SG-Hankel Pseudo-Differential Operators on Weighted Gelfand-Shilov Type Spaces and a Numerical Example

TL;DR

This paper introduces a new class of SG pseudo-differential operators linked with the Hankel transform on weighted Gelfand-Shilov spaces, analyzing their properties, compactness, and solvability, with a numerical example demonstrating decay behavior.

Contribution

It defines the SG--Hankel symbol class and studies the associated pseudo-differential operators' properties, including continuity, compactness, and solvability, on weighted Gelfand-Shilov spaces.

Findings

Operators are continuous on weighted Gelfand-Shilov spaces.

Under decay conditions, operators exhibit compactness between weighted spaces.

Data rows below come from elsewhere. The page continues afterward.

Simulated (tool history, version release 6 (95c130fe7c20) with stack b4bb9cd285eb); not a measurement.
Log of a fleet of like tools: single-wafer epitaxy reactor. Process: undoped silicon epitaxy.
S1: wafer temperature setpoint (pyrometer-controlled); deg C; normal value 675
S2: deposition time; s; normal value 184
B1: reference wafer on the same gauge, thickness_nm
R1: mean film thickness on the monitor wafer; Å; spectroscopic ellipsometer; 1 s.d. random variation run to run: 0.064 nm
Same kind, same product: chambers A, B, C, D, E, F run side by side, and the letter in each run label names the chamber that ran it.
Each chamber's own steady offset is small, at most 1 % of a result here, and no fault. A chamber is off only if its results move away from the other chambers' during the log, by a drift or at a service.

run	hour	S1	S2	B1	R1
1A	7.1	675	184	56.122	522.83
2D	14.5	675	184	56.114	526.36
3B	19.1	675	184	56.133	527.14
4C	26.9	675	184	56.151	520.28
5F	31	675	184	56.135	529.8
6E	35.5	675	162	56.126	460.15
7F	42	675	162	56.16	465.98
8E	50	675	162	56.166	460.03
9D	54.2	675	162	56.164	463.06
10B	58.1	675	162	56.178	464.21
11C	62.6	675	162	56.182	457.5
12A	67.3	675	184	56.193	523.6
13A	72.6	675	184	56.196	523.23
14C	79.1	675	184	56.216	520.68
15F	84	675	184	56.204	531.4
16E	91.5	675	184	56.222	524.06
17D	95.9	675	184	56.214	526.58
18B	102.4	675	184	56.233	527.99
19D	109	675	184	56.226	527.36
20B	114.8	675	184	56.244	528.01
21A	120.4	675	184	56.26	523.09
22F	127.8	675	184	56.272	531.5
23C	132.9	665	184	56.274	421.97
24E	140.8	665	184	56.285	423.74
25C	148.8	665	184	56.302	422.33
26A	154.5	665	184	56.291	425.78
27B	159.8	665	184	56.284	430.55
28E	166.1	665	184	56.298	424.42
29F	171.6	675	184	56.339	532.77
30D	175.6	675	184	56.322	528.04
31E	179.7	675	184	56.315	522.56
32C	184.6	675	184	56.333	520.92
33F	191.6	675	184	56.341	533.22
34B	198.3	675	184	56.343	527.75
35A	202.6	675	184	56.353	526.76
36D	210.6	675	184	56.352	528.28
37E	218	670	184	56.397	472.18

Numerical example confirms theoretical decay predictions.

Abstract

We introduce a new class of SG pseudo-differential operators associated with the Hankel transform on a family of weighted Gelfand--Shilov type spaces of radial functions. First, we recall basic properties of the Hankel transform of order $\nu>-1/2$ and define a convenient Gelfand--Shilov type space $W_{\alpha,\beta}$ which is invariant under the Hankel transform and stable under differentiation and multiplication by powers of the radial variable. Then we define the SG--Hankel symbol class $S^{m_1,m_2}_H$ and the corresponding pseudo-differential operator \[ (T_\sigma f)(x)=\int_0^\infty \sigma(x,\lambda)J_\nu(x\lambda)\widehat f_H(\lambda)\,\lambda\,d\lambda. \] We prove that $T_\sigma$ is continuous on $W_{\alpha,\beta}$, and under additional decay assumptions on the symbol, we obtain compactness results between different weighted spaces. Minimal and maximal realisations of $T_\sigma$ in $L^2((0,\infty),x\, dx)$ are studied in detail, and a weak solvability result for the SG--Hankel pseudo-differential equation $T_\sigma f=g$ is derived. Finally, we present a numerical example for a simple SG symbol and a Gaussian input, illustrating the spatial decay predicted by the theory.